Open DavisVaughan opened 6 months ago
Thanks. Reprex:
library(RPostgres)
con <- postgresDefault()
dbExecute(con, "CREATE TYPE mood AS ENUM ('sad', 'ok', 'happy')")
#> [1] 0
dbExecute(con, "CREATE TABLE x (a mood)")
#> [1] 0
dbExecute(con, "INSERT INTO x VALUES ('sad')")
#> [1] 1
dbExecute(con, "INSERT INTO x VALUES ('ok')")
#> [1] 1
out <- dbGetQuery(con, "SELECT * FROM x")
dput(out)
#> structure(list(a = structure(c("sad", "ok"), class = "pq_NA")), row.names = c(NA,
#> -2L), class = "data.frame")
out <- dbGetQuery(con, "SELECT CAST(a AS text) FROM x")
dput(out)
#> structure(list(a = c("sad", "ok")), class = "data.frame", row.names = c(NA,
#> -2L))
dbExecute(con, "DROP TABLE IF EXISTS x")
#> [1] 0
dbExecute(con, "DROP TYPE IF EXISTS mood")
#> [1] 0
Created on 2024-01-22 with reprex v2.0.2
Are you requesting the removal of the "pq_mood"

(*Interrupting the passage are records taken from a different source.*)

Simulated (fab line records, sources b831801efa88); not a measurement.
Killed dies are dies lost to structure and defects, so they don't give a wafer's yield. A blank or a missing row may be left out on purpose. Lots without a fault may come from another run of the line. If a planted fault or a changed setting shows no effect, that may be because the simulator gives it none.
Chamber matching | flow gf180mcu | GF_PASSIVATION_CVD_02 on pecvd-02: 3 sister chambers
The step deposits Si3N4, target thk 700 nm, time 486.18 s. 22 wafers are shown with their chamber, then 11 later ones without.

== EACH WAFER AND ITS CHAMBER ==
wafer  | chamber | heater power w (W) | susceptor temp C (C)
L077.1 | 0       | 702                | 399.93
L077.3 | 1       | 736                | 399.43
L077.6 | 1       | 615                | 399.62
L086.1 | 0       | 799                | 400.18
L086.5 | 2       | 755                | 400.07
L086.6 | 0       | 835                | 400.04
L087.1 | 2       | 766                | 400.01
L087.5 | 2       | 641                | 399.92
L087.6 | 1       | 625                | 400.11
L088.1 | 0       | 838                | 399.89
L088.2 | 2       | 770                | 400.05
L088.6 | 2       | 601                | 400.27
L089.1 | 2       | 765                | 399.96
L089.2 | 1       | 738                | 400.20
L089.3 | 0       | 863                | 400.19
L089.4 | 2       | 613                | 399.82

class? (For some reason, the class is "pq_NA"
in this example, I wonder why.) This is easy to do either by the client (use unclass()
for the relevant columns) or by reformulating your query as I did.
Would you like to share the use case behind this request?
She uses dbplyr, so she has little control over the underlying query and is eventually just calling collect()
to bring the data frame into R.
It's mostly a problem when you start using it like a character vector with other parts of the tidyverse, like:
x <- structure(c("sad", "ok"), class = "pq_NA")
vctrs::vec_c(x, "stuff")
#> Error in `vctrs::vec_c()`:
#> ! Can't combine `..1` <pq_NA> and `..2` <character>.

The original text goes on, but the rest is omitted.